Experienced users of ECCO know about the limits of its full-text capability. The long s in eighteenth-century fonts is one of many peculiarities that can wreck an automated effort at optical character recognition (OCR). Though I’m grateful that I can search ECCO and other databases using full text, I often wonder how complete my search is. I usually get a sense of how many false hits I find, but how many true hits am I missing? How accurate are the full-text capabilities of these resources?
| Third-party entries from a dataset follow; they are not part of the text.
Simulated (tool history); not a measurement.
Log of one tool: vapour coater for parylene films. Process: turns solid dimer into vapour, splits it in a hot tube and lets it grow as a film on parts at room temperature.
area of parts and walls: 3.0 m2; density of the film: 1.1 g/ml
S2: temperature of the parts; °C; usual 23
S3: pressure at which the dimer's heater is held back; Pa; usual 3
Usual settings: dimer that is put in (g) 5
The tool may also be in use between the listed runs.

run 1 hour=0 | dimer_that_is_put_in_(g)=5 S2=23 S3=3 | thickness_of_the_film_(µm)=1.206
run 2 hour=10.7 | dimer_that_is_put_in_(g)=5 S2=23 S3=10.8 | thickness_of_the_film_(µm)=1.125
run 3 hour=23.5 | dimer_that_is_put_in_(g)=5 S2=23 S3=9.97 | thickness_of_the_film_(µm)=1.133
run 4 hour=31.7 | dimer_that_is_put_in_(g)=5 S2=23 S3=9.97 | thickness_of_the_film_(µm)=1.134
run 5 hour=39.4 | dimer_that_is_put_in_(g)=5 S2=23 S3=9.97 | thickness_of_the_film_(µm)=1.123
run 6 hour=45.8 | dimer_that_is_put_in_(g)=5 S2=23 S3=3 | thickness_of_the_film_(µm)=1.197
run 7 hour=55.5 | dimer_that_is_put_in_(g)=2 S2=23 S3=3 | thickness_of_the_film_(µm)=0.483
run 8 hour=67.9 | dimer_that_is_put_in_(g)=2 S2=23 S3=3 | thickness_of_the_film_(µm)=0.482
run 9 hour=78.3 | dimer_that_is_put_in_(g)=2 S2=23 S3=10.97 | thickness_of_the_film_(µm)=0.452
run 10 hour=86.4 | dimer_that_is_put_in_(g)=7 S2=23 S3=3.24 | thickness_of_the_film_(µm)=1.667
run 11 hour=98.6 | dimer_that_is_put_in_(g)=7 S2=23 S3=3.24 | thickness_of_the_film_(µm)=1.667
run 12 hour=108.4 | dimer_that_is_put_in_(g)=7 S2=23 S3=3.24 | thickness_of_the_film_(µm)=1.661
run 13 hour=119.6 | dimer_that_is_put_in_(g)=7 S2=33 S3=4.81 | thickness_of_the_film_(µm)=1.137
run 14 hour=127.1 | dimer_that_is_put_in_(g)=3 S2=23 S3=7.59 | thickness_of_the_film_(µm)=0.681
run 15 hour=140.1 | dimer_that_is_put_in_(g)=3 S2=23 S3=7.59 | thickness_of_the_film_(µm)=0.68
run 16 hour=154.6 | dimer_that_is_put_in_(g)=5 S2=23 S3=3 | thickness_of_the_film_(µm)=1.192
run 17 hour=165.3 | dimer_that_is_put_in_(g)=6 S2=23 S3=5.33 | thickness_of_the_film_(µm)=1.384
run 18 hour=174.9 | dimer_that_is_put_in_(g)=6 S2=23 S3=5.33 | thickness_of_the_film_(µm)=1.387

A recent article presents a method for assessing the accuracy of OCR using the British Library’s 19th Century Newspaper Project as a case study:
Simon Tanner, Trevor Muñoz, and Pich Hemy Ros, “Measuring Mass Text Digitization Quality and Usefulness: Lessons Learned from Assessing the OCR Accuracy of the British Library’s 19th Century Online Newspaper Archive,” D-Lib Magazine 15.7/8 (2009).
This is available at:
The article briefly mentions Gale’s Burney newspapers project. One of the good points in this article concerns how we should measure accuracy:
Given a newspaper page of 1,000 words with 5,000 characters if the OCR engine yields a result of 90% character accuracy, this equals 500 incorrect characters. However, looked at in word terms this might convert to a maximum of 900 correct words (90% word accuracy) or a minimum of 500 correct words (50% word accuracy), assuming for this example an average word length of 5 characters. The reality is somewhere in between and probably more at the higher extent than the lower. The fact is: character accuracy of itself does not tell us word accuracy nor does it tell us the usefulness of the text output. Depending on the number of “significant words” rendered correctly, the search results could still be almost 100% or near zero with 90% character accuracy.
The term “significant words” refers to words that users are likely to search for, in contrast to function words (pronouns, prepositions, etc.). A textbase’s accuracy in terms of “significant words” is an appropriate yardstick for how useful its full-text search is.
The full article merits reading. The authors found that for significant word accuracy, the 19th Century Newspaper Project was 68.4% accurate and the Burney Newspapers was 48.4% accurate. Eighteenth-century newspapers can be astonishingly difficult to read even in the originals, so this low percentage is not that surprising. I suspect that ECCO is somewhere in between these two percentages.